The notions of piracy, in fact, have, on this subject, unhappily prevailed, and governed the minds of men. Pirates make prey of every thing. Sailors, originally, were all pirates. The seafaring state was a belligerent state, of almost every vessel against every other vessel. Even when nations had gradually advanced into a more civilized state, and when their vessels abstained from injury to one another in a period of peace, they appear, when the ties of peace were dissolved, and they were placed with respect to one another in a state of war upon the seas, to have felt the force of none but their old associations, and to have looked upon the state of war as a state of piracy. Two nations at war with one another continue to act towards the property of individuals belonging to one another at sea, exactly as two nations of pirates would do.
Assuredly this is a state of things, to which the present intelligence and morality of the world ought speedily to put an end. The very same reasoning which we have applied to the case of the property of individuals upon the land, is not less conclusive when applied to the property of individuals upon the sea. The loss to the party losing is more than an equivalent for the gain to the party that gains.
There is another consideration of great importance. All nations gain by the free operations of commerce. If then we were to suppose that the losses and gains of the two belligerent parties balanced one another, which yet they never do, there is an advantage derived from their commerce to every nation on the earth to which, in any degree, either directly or indirectly, that commerce extends; which advantage is either lost or diminished, by their preying upon the property of the individuals belonging to one another. This, therefore, is an unquestionable balance of loss, to the general community of nations, which the law of that community ought to endeavour to prevent.
If, then, we should suppose that it were enacted as the law of nations, that the property of individuals passing on the seas should be equally respected, in peace and in war, we may proceed to consider whether any disadvantage, nearly countervailing the general good, would thence accrue to the belligerents.
It may be alleged, that a nation at war with another is retarded in reducing its antagonist, by the riches which the commerce of that antagonist, if undisturbed, will place at its disposal. But it is evident that an advantage to one of two antagonists, when compensated to the other, by a power to overcome that advantage, exactly equivalent, is in reality no advantage at all. Such is the case with the advantage accruing to the nation with which another is at war, when the property of individuals upon the sea is allowed to pass unmolested. If its riches are increased by freedom of commerce, so are those of its antagonist. The advantages are equal, where the circumstances are equal, which, in the majority of cases, they undoubtedly are.
If it be still objected, that there may be cases in which they are not equal, the answer is obvious, and incontrovertible. There is no general rule without its exceptions, but partial evil must be admitted for general good. Besides, if the case were very remarkable, it might be excepted from the general rule.

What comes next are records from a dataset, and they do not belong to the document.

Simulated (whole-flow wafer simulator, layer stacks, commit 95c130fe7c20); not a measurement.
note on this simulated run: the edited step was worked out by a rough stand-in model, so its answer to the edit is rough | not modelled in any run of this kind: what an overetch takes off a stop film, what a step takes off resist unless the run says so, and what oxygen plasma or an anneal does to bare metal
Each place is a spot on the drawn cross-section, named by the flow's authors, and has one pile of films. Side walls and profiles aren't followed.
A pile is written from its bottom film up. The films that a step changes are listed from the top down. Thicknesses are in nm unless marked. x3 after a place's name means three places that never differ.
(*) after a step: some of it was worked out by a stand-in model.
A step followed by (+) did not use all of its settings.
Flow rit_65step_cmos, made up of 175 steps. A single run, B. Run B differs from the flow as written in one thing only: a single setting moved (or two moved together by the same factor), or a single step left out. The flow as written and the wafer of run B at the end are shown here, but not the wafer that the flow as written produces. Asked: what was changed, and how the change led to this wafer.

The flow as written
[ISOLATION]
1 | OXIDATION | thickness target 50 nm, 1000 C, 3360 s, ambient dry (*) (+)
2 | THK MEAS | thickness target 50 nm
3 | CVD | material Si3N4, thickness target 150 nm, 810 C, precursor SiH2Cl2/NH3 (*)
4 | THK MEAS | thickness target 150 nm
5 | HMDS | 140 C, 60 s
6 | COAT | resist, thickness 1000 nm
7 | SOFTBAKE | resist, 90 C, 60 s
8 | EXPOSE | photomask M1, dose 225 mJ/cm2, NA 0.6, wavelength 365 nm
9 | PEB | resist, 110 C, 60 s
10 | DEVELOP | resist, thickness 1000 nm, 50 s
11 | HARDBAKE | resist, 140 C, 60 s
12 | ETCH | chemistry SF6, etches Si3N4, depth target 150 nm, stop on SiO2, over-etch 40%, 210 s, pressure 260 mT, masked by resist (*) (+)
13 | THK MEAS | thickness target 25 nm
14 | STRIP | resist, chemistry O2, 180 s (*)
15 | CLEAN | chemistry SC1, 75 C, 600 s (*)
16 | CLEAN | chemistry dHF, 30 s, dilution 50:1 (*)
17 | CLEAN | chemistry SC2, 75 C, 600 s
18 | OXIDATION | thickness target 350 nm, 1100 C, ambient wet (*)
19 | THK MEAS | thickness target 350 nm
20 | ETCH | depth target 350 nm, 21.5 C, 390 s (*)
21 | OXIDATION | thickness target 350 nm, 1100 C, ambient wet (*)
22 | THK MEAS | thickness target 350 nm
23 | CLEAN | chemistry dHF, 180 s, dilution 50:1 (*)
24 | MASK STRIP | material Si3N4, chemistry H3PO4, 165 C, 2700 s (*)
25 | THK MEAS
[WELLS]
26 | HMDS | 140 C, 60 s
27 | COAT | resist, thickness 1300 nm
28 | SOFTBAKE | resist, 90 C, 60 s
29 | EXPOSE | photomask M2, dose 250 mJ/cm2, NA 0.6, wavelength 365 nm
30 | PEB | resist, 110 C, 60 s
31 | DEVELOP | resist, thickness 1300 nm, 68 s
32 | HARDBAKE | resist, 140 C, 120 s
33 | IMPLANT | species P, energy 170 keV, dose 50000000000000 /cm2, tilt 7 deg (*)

If this were adopted as part of the law of nations, all those questions respecting the maritime traffic of Neutrals, questions which have been the source of so much troublesome inquiry, so much animosity, and so much mischief, would be immediately at an end. If the traffic of the belligerents, so far as concerned the property of individuals, were free, so would be that of all neutral nations.
Places actually blockaded, that is surrounded with an hostile force for the immediate purpose of being reduced, either by arms, or by famine, would still form exceptions; because the admission of ships into them, with supplies either of food, or munition of war, would be directly at variance with the very object of the blockade.
In all other cases, the admission either of provisions or of instruments of war into a belligerent country, ought, undoubtedly, upon the principle of utility, not to be disturbed. The benefit, except in rare and remarkable cases, could not be material to the country into which they might enter, nor hence the injury to its antagonist; on the other hand, that antagonist would enjoy the same privilege of the free admission of those commodities, and thus they would be equal in all respects. The inconvenience, however, which would thus be saved to the neutrals—the annoyance of search, the loss by detention, the occasions of quarrel—are known to be evils of no ordinary magnitude.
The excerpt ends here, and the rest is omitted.